Four Easy Japanese Dishes You Should Try Making

Japanese cuisine is renowned for being very healthy as well as delicious. Some of its meals might be difficult to make since the ingredients aren’t easily found in your local supermarket, but the ones below won’t give you that problem! From the Japanese hot pot of sukiyaki and shabu shabu to the well-known tempura and teriyaki, the four dishes below are all you need to experience genuine and easy Japanese dishes right at home.

Sukiyaki Hot Pot

Sukiyaki is a dish where premium beef sliced into thin strips is cooked right at the table in a sauce made from Japanese rice wines mirin and sake, as well as soy sauce and sugar. The Japanese love to dip the cooked beef in a dish of beaten raw egg before they eat it, making the dish even healthier.

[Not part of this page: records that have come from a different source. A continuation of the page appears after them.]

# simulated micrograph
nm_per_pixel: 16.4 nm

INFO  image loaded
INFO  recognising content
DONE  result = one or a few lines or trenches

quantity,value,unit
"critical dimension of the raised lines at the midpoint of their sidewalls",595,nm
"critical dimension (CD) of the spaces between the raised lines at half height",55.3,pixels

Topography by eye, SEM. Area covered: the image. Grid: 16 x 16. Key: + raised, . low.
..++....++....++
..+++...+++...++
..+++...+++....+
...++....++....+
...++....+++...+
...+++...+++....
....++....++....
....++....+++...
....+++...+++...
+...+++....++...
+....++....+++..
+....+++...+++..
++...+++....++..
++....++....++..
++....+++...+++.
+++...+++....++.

Sukiyaki isn’t complete without some vegetables cooking alongside the beef. You can go for cabbage, mushrooms, scallions, and tofu, or any vegetable of your choice.

Shabu Shabu Hot Pot

Vegetarians will be interested in trying out the Japanese hot pot known as shabu shabu. All you need are vegetables of your choice that you then cook in a kelp-based broth though you can also go for chicken stock if kelp is hard to find. The key here is to swish (shabu) the vegetable in the broth as it is cooking until it is soft and ready to eat.

Once the vegetables are cooked, dip it in a sauce containing mirin, rice vinegar, and soy sauce. The leftover broth can be used as a soup or mixed with rice as a different meal too!

Chicken Teriyaki

Teriyaki is one of the most popular Japanese dishes around the world, and most people agree that the distinct flavor of its marinade, created from combining sake, mirin, soy sauce, sugar, ginger, and sesame oil is brought to its best advantage in the chicken. Teriyaki is best grilled or broiled, but you can fry or sauté the chicken in peanut oil instead, then adding the marinade once the chicken is thoroughly cooked.

Tempura

Sadako Sawamura in My Japanese Kitchen says cooking and eating tempura is a great way to beat the heat, and there’s no better way to make tempura than to follow her easy instructions. Don’t limit yourself to prawns, for whitefish, sweet potatoes, carrots, eggplant, green peppers, and fresh ginger will keep your tempura from getting boring!

Most restaurants coat the prawns and vegetables in a lot of batter, but Sawamura advises against doing that by coating the food as thinly as possible, which keeps your tempura healthier too! Genuine Japanese tempura tastes best if the batter is almost transparent once the tempura is fried, making it easy to see the food inside.

The Japanese believes in following the seasons as a way of fully enjoying food and life and great restaurants like Kisso follow that belief faithfully. With the four different dishes above that feature beef in sukiyaki, chicken in teriyaki, seafood in tempura and vegetables in the Japanese hot pot shabu shabu, you can also respect the Japanese tradition and enjoy delicious meals any season of the year!